- Released April 29, 1995
Executive Excess 1995: Workers Lose, CEOs Win (II)
The second annual report on CEO pay: The widening wage gap between U.S. executives and their U.S. and Mexican workers.
Sixteen months into NAFTA, as the U.S. and Mexican economies become increasingly intertwined, this report takes a look at how the U.S. companies with the most employees in Mexico are treating their executives and their workers. The study analyzes the 1994 compensation packages of the top three executives at the 26 U.S. companies with at least 1,500 employees in Mexico, and examines the wages and working conditions for both the Mexican and U.S. workers of these firms.
- The 78 executives at the 26 U.S. firms included in the study earned, on average, total compensation packages of $2,651,825 in 1994. If they had instead taken home only $411,200 — the average pay of the top 38 Japanese executives — they could have used the rest of their earnings to give each of their Mexican workers a raise of more than $1,000 per year. Since most of their Mexican employees earn between $1,000 and $3,000 per year, this would amount to a raise of 33-100 percent.
- These executives enjoyed average pay raises of more than 29 percent. Executives at Ford and General Motors got pay hikes of more than 130 percent. At the same time, many of these same companies are refusing to grant raises to their Mexican workers that would make up for the 40-50 percent plummet in purchasing power caused by the current Mexican economic crisis.
- In most cases, the executives at these firms are making several thousand times the pay of their Mexican employees. For example, Ford CEO Alexander Trotman made 2,003 times the annual pay of an average Ford employee in Mexico. Trotman’s 1994 compensation package was $8.1 million, while the average Ford employee in Mexico made $4,044.

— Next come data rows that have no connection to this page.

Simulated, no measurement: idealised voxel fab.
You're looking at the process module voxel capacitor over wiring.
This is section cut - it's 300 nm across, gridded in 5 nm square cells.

- In at least one case, the CEO’s compensation was worth far more than the company’s total annual Mexican payroll. A news report stated that wages in AlliedSignal’s Monterry plant had dropped from $1.30 to 82 cents an hour in January due to the peso crisis. At that wage rate, Allied’s 3,810 Mexican workers would make a combined total of only $7.8 million a year — less than two-thirds the value of Allied CEO Lawrence Bossidy’s $12.4 million take last year.
- The U.S. employees of these companies haven’t fared well either. U.S. wages continue to stagnate and the 26 companies studied have carried out 18 NAFTA-related layoffs affecting 3,396 U.S. workers since NAFTA took effect on January 1, 1994.